Shiite militias say “t’anks a lot”
When will we learn our enemy’s enemy is not necessarily our friend?
Surely we learned that lesson after every war we have been in over the last thirty odd years.
American arms seem to fall with great regularity into the hands of those wanting to kill Americans and by default, us. Either by being given the arms, or being captured from militia who were given the arms. U.S. manufactured tanks have reportedly ended up in the arsenal of fighters from an umbrella organization of mostly Iran-allied Shiite militias in Iraq that have expressed hostility towards troops from the United States, according to an audit by the top inspector general (IG) for overseas operations.
Some militias from the Iran-backed Popular Mobilization Forces/Units (PMF/U), also known as Hashd al-Shaabi, have threatened American troops in recent months, urging the United States to entirely withdraw from Iraq now that Baghdad has declared defeat over the Islamic State (ISIS/ISIL).
Although some PMU fighters fought alongside the U.S.-led coalition against ISIS, some of those Shiite fighters may have American blood on their hands having clashed with the United States armed forces following the 2003 invasion of Iraq.

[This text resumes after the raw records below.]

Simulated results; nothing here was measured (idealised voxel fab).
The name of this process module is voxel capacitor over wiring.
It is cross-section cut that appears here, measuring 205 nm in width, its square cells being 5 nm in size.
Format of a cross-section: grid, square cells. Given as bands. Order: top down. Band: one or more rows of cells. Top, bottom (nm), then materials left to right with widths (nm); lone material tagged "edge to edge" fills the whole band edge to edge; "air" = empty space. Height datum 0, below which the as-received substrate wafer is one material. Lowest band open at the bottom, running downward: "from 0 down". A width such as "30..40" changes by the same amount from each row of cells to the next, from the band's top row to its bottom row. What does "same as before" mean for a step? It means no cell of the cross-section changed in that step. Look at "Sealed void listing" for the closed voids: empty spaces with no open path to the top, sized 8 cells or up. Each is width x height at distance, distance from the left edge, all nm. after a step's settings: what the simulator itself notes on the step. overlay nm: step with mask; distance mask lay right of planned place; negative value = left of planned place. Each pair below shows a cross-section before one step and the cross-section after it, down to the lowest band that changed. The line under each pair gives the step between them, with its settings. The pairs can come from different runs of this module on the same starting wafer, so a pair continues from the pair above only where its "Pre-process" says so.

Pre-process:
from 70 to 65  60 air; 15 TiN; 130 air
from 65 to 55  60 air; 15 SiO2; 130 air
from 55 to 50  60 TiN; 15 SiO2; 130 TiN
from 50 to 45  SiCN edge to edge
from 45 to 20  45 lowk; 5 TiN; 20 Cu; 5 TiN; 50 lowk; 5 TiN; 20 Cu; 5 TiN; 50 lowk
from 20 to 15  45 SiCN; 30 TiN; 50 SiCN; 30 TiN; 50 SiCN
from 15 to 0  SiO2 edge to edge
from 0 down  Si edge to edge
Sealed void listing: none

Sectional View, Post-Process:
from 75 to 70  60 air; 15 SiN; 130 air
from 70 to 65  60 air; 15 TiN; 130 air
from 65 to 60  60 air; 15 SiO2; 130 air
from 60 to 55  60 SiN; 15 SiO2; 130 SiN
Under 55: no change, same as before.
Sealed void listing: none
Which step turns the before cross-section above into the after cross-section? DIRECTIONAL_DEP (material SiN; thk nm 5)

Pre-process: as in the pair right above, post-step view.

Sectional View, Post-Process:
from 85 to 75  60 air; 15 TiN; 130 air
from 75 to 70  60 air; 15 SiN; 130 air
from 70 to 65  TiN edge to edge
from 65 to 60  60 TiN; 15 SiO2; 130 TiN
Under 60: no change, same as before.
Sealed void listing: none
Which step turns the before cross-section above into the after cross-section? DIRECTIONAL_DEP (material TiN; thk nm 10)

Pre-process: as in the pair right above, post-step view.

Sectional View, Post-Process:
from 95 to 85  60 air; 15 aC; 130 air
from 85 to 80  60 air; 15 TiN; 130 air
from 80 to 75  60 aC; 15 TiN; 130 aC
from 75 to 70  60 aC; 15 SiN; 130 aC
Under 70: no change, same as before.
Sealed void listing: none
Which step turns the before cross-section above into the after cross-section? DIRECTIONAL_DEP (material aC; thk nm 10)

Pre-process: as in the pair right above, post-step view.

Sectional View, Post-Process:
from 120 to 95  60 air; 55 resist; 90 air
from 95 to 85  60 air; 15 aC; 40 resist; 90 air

In a quarterly report issued to Congress, the Lead Inspector General for Overseas Contingency Operation (LIG-OCO), which covers activities by the U.S. Department of Defense (DOD), the U.S. Department of State (DoS), and the U.S. Agency for International Development, auditors found:
This quarter [October 1, 2-17 thru December 31, 2017] , the DoS acknowledged that some U.S.-provided military equipment sent to support the mission, including as many as nine M1 Abrams tanks, had fallen into the hands of Iranian-backed militias that fought against ISIS in Iraq. The DoS pressed the Iraqi government to prioritize the return of defense articles provided by the United States as designated in the sale agreements.
PMF units had obtained as many as nine M1 Abrams tanks. These tanks, originally provided by the United States to the Iraqi Army, included some tanks seized by the PMF from ISIS after the fall of Mosul and the second battle of Tikrit.
However, seven of the nine tanks have already been recovered, notes Foreign Policy (FP).
The auditors note that U.S. government challenges keeping track of the equipment have intensified since the start of the fight against ISIS in 2014.
Last year, the human rights group Amnesty International obtained government data showing that the U.S. Army had lost track of more than $1 billion worth of weapons and other equipment destined for local allies combating ISIS.
Amnesty suggested that the U.S. was well aware that some of the American equipment was going to PMF fighters, which Baghdad deemed an official component of the Iraqi army in 2016.
Also last year, Pentagon officials conceded some American taxpayer-funded weapons sent to Iraq to combat ISIS likely ended up in enemy hands as a result of the U.S. Army’s failure to accurately track and secure the military equipment.
The U.S. officials acknowledged that PMF troops might have also gotten their hands on the equipment the U.S. Army lost.
Foreign Policy reports:
In January 2015, a video circulated depicting an M1 flying the flag of Kataib Hezbollah, which the United States has labeled a terrorist group. A second video from February 2016 showed an M1 flying the flag of Kataib Sayyid Al Shuhada, another militia with ties to Iran.
In February 2018, the U.S. military and State Department finally admitted that pro-Iran forces were operating M1s. The militias seized some of the M1s from the Islamic State after militants captured them, a U.S. Central Command spokesperson told FP.
Despite recovering most of the thanks from the PMF forces, the United States government has pulled most of the private contractors charged with repairing and keeping the war machines running.
Now, many of Iraq’s tanks are immobilized for want of maintenance, potentially jeopardizing the country’s ongoing campaign against Islamic State militants. … Iraq bought 140 of the 63-ton M1s for $2 billion starting in 2008 in order to re-equip some armored units that previously operated Soviet-made vehicles—many of which the U.S.-led coalition destroyed when it invaded Iraq in 2003.
The U.S. has at times provided the equipment to Iraq on American taxpayer-funded loans.
In the February audit prepared for Congress, the IG points out:
During the past two fiscal years, the DoS used appropriated FMF [Foreign Military Financing] funds to underwrite loans totaling $3.8 billion to enable the Iraqi government to purchase, sustain, and maintain military vehicles, aircraft, and weapons.
Since 2012, the Pentagon has paid $320 million alone in American taxpayer funds to General Dynamics for the work starting in 2012.
However, most of the workers from the American contractor left Iraq in late December 2017.